^ I would agree with your summary. Naturally, they don't wear the shooting suits to market but they will mix a tweed jacket or shooting coat with working trousers and wellies. The key point is that tweed is worn by all classes in the country.
I would agree with your point about the Northern towns. Like the market towns of Dorset, Wiltshire etc, they are part of the "white flight" from Greater London. Most attractive towns within around two hours of London by train are experiencing a huge influx of middle class families and retirees.
Some people have a real hang up about class status. Let me tell you as someone brought up on a council estate theres no shame in having money or wearing your old college tie. Not that I wear mine (Mundella Boys 79-82). Nor is it some sort of elite club having nice clothes made. Lets not pretend banging on a pair of five pockets, converse and vintage sweatshirt with a frayed cuff is any sort of style. Thats the sort of stuff my window cleaner wears.

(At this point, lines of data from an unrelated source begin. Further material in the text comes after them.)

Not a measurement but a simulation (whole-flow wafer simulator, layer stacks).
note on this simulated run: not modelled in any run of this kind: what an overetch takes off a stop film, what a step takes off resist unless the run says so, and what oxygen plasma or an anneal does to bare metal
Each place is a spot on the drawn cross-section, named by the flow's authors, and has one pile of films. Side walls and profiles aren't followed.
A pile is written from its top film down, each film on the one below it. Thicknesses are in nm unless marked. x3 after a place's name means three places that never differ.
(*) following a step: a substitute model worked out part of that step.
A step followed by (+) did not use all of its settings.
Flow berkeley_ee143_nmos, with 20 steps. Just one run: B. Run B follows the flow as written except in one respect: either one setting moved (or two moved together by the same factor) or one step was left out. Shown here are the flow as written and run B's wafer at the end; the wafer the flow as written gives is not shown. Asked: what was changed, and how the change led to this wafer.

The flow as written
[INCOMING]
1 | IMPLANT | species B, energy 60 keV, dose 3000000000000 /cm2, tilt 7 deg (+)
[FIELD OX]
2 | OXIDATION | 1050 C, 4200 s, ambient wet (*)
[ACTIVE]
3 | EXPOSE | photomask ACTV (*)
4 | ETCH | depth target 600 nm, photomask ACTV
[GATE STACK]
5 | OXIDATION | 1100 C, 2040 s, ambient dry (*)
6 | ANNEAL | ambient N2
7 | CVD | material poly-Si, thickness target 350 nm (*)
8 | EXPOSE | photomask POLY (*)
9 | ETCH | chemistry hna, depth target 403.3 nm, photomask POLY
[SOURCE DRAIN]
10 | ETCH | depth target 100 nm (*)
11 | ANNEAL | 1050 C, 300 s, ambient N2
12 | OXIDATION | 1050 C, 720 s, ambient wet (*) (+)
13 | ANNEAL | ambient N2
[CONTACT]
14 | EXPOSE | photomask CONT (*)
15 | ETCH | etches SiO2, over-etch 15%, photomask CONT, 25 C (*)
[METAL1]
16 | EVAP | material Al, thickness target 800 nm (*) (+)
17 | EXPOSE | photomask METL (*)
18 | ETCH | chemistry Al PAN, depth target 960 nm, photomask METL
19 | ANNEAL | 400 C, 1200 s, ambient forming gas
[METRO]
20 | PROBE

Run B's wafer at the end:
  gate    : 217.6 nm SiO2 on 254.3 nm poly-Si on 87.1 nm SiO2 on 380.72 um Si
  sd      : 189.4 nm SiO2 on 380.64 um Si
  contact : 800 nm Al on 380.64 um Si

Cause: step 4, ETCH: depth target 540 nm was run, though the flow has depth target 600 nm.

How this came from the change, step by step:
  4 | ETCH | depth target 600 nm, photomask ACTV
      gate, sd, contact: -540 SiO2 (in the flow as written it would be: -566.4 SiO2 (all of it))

Last edited by formby (2013-09-10 12:30:33)
Last edited by formby (2013-09-10 14:32:13)
It's about educashun.
A cheap, nasty and badly cut suit, along with something polyester from Tierack will stand out in any room.
If the suit is such a great delineator of bearing, status and class, why is it not as popular as it once was?
Perhaps, in our post-democratic world, we, I mean I, no longer need the great leveller of the suit and this is why so many industries and organisations have eschewed this dress code?
I don't know, but I do believe in dressing with the authority and respect for your work position. And you can still gauge someone's white or blue collar status from what they are wearing on their commute - to an extent anyway.
Hmmm, I think Formby may be right, rank certainly sits better with us English, than class.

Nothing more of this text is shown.